I am studying Prolog and I am finding some difficulty interpreting the slide proposed by my professor.
Starting from the classic program that say if exist a path between two node of a graph, this one:
edge(a,b).
edge(b,c).
edge(a,e).
edge(c,d).
edge(d,e).
edge(f,e).
path(X,Y) :- edge(X,Y).
path(X,Y) :- path(X,Z),
edge(Z,Y).
He introduce a new version that use the predicate: path(X,Y,Path) that is TRUE if in the graph exist a path between X and Y and if Path is the list of visited nodes
So he give me the following new version of the previous program:
/* BASE CASE: exist an edge between X and Y, so the Path is
the couple [X,Y]
*/
path(X,Y,[X,Y]) :- edge(X,Y).
path(X,Y,P) :- path(X,Z,P1),
edge(Z,Y),
lastelem(P,Y,P1).
The base case is pretty simple: if exist an edge that connect X and Y it is true that exist a path from X to Y and the list of the visited node is [X,Y]

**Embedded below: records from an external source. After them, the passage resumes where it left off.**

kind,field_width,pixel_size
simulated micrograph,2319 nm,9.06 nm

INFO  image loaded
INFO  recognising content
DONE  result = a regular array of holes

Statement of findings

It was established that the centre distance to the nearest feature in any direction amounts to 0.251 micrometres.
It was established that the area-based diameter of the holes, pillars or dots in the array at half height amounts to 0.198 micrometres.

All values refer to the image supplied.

I have some problems with the second rule: if X and Y are not connect by only a single edge, so that there is a path between X and Y, have to exist a path between X and an other node Z (and P1 is the list of the visited node in this path) an an edge that connect Z to the final node Y.
This is pretty simple...the problem is with the last predicate lastelem/3 that it is not provided in the slide (so I don't know exactly what it do):
lastelem(P,Y,P1).
I think that it generate P inserting Y in P1 or something like it...
Do you have some more precise idea about it and a possible implementation of this predicate?